Agriculture Secretary Francisco Tiu Laurel Jr. said the Department of Agriculture (DA) is restructuring the country’s minimum access volume (MAV) system for pork imports to prioritize the needs of meat processors, hoping to gain leverage to negotiate for lower, or at least stable, processed meat prices.
Tiu Laurel said the DA has requested authority from the Office of the President to activate a “MAV plus” standby volume, between 115,000 and 150,000 metric tons (MT), on top of the current 53,000 MT MAV for pork.
The additional quota will only be used “if needed,” he said, noting that it is not the right time to raise MAV outright because farm-gate prices remain low.
Under the revised policy now being finalized, the DA plans to allocate as much as 70 percent of pork MAV to processors, with the remaining 30 percent divided among importers, traders and Kadiwa channels.

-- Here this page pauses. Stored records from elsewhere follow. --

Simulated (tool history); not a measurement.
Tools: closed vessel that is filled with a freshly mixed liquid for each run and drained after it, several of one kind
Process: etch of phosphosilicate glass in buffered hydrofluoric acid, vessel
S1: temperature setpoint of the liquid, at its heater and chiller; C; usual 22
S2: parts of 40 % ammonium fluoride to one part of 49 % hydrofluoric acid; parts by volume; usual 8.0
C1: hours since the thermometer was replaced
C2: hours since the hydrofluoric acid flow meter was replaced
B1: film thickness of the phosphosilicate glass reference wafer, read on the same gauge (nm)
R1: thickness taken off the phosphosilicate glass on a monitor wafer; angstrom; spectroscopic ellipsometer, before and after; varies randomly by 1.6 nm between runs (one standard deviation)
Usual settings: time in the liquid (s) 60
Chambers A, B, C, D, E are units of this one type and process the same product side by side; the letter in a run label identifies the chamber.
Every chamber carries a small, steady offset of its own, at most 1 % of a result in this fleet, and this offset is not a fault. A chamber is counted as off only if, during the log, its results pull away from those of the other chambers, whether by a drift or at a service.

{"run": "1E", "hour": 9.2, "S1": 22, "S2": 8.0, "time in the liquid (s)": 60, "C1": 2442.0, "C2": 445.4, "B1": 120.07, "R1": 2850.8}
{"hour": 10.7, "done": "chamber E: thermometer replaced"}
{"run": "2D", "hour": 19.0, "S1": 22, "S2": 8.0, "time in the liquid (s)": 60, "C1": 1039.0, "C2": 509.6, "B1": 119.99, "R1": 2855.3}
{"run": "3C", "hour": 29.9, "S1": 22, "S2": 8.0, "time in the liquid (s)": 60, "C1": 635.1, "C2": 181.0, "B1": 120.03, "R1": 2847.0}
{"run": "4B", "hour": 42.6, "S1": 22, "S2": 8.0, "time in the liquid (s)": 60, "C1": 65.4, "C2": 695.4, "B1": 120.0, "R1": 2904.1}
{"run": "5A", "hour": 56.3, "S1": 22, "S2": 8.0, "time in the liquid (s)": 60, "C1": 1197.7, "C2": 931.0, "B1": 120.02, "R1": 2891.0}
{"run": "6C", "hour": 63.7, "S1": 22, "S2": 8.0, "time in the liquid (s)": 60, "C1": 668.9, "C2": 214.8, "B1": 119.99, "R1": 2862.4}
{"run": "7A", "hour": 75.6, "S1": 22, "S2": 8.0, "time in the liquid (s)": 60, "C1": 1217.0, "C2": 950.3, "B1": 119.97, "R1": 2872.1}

“The bigger chunk, I will be giving it to the processors,” Tiu Laurel said, noting that the concentration of MAV entitlements in the hands of a few importers has long distorted prices.
“If a handful controls 70 percent of the MAV, they control the price. Processors, traders, and ordinary importers need equal MAV volume so they can compete. Competition brings down prices or keeps everybody honest,” he said.
He said the DA intends to use the expanded access of processors to negotiate consumer benefits.
“We need to ask if we can talk to our processors, if they will be given MAVs or additional MAVs, to lower the price of pork products,” he said. Ensuring a stable supply for processors, he added, should help prevent price increases in processed meats like tocino and longganisa.
The secretary also confirmed that the department halted the initial release of MAV allocations for 2026 while the revised rules undergo final review. The DA aims to complete the review this week and release the updated policy and allocations by early to mid-December.
Tiu Laurel said the agency wants processors to know their 2026 volumes before year-end to allow them to plan imports and production schedules.